In Brochter's opinion the GDR is a good indicator of the value of the dollar and, as he mentions, allows to pin point inflationist and deflationist periods. He also advocates for people to get in charge of their own retirement plan by balancing their portfolio between Gold and stocks by basing his analysis on charting the GDR.
Brochter forecasts the Gold to Dow Ratio to increase over the next years from a value close to 0.1 to a parity value. He recommends therefore to sell stocks today, buy gold, hold 5 years and buy stock again.
However Brochter warns also against the current situation of the Gold bull market that will suffer corrections the coming years.
Basically two things can happend from four different reasons: GDR increases or stays low.
"When one thinks in terms of Gold versus Dow, the inflation versus deflation debate becomes much less meaningful in a practical sense. We have reached the stage where Gold is doing well because of loss of confidence in Wall Street and government policies. This loss of confidence, which will reach critical mass during the next leg down in the stock market, is what will continue to fuel the Gold bull market."
On one hand, if the GDR increases it can be because, ceteris paribus, the value of Gold increases, or that the Dow value decreases. On the other hand the GDR could stay low which means that the Gold and the Dow changes in the same proportion. But is the Dow or the Gold good indicators of the Economy of the U.S?
Is the Dow a legitimate proxy for the capital market? Is gold a good proxy for the value of money? What is GDR telling us about? Doesn't it also tells the story about gross domestic product growth ? What are the consequences of a low GDR?
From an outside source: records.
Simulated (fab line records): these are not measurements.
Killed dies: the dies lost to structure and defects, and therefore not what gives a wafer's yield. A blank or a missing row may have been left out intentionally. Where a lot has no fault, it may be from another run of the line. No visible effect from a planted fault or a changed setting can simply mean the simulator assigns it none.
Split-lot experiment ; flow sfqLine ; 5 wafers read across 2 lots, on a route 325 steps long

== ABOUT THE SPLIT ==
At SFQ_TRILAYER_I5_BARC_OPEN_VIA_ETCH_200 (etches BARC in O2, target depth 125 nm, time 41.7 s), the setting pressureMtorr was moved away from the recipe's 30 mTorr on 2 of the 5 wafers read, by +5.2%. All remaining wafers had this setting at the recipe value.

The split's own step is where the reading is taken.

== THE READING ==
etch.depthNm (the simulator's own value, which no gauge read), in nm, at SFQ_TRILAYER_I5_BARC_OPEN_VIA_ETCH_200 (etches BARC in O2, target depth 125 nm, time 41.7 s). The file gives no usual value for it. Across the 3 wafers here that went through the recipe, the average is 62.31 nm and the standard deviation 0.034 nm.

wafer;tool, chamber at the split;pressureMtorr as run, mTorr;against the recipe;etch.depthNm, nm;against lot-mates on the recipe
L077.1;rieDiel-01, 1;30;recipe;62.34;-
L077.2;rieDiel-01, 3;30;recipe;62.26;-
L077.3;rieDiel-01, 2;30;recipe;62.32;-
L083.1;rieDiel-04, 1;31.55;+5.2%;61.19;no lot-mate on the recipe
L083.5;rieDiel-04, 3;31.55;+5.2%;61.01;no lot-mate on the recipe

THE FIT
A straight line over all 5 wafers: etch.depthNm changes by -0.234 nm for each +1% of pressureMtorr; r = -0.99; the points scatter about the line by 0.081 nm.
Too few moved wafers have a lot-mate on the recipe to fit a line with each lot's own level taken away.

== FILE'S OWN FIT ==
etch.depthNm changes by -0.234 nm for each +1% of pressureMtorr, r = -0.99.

PS: Some Critics about the Dow:
"The Dow is criticized for being a price-weighted average, which gives higher-priced stocks more influence over the average than their lower-priced counterparts, but takes no account of the relative industry size or market capitalization of the components. For example, a $1 increase in a lower-priced stock can be negated by a $1 decrease in a much higher-priced stock, even though the lower-priced stock experienced a larger percentage change. In addition, a $1 move in the smallest component of the Dow has the same effect as a $1 move in the largest component of the average. As of September 2009, IBM and Chevron are among the highest priced stocks in the average and therefore have the greatest influence on it. Alternatively, Alcoa and Pfizer are among the lowest priced stocks in the average and have the least amount of sway in the price movement. Many critics of the Dow recommend the float-adjusted market-value weighted S&P 500 or the Wilshire 5000, the latter of which includes all U.S. equity securities, as better indicators of the U.S. stock market."